The night of the witches
Salvator Rosa was an early exponent of Romanticism, the artistic and literary school that was to spring out of the celebration of feelings, nature, the rights of the individual that proved popular in the late eighteenth and early nineteenth centuries. His eye for figures, his self-portraits and his landscapes of a rebellious, untamed nature, often featuring classical and religious figures, became his signature style.
Between 1640 and 1649 he painted one of the best-known portrayals of the rituals of witchcraft, which is now on display in Houston, Texas, at the Audrey Jones Beck Building. The Witches’ Sabbath is an example of how black magic and witchcraft are themes that often fascinated the painter, partly based on the Neapolitan religious traditionalism and awareness of the occult, partly because witchcraft and the popular fear of witches was widespread in the religiously-charged Europe of the time.
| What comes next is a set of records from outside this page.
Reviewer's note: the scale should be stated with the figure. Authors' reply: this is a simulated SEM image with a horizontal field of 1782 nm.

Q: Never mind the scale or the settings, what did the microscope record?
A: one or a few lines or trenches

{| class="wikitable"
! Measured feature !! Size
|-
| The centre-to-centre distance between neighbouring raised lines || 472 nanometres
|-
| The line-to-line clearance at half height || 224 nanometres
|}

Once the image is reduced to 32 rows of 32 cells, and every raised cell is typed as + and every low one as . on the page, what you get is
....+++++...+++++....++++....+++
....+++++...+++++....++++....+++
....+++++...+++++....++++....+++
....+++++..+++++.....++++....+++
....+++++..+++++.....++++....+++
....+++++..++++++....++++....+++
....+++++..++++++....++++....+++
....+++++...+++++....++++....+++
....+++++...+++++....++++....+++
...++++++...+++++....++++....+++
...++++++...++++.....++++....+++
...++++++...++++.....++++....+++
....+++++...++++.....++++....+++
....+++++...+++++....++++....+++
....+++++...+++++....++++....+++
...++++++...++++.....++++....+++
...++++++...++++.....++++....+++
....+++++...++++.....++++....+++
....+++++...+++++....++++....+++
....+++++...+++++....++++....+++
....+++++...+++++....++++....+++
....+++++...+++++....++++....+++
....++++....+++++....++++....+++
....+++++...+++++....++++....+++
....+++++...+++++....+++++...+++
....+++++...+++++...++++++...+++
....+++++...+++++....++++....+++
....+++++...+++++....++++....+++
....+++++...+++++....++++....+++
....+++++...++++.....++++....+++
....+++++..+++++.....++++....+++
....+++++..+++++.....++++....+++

Northern European artists such as Leonard Bramer and the Dutch painter Jacob van Swanenburg – who taught Rembrandt – included the theme among their art. Rosa’s other works on the subject include
the painting on display at the National Gallery in London, entitled Witches at their Incantations, which was done for the Florentine banker and collector Carlo Rossi around 1646. Rosa also wrote about witches in verse, as in the satirical ode La Strega (The Witch) which talks about the curse cast by a witch on a man who has not reciprocated her love.
La Strega
“In quest’atra caverna,
ove non giunse mai raggio di sole,
dalle tartaree scuole
trarrò la turba inferna:
farò che un nero spirito
arda un cipresso un mirto.
e mentre a poco a poco
vi struggerò l’imago sua di cera,
farò che a ignoto foco
sua viva imago péra,
e quando arde la finta arda la vera.”
Witches in Art
Between the 15th and 16th centuries, many painters chose witches and their rituals (Sabbahs) as subjects to portray. This accompanied the many references in Egyptian culture, the Bible, and Greek culture, and prominent in the latter are the sorceresses Medea and Circe.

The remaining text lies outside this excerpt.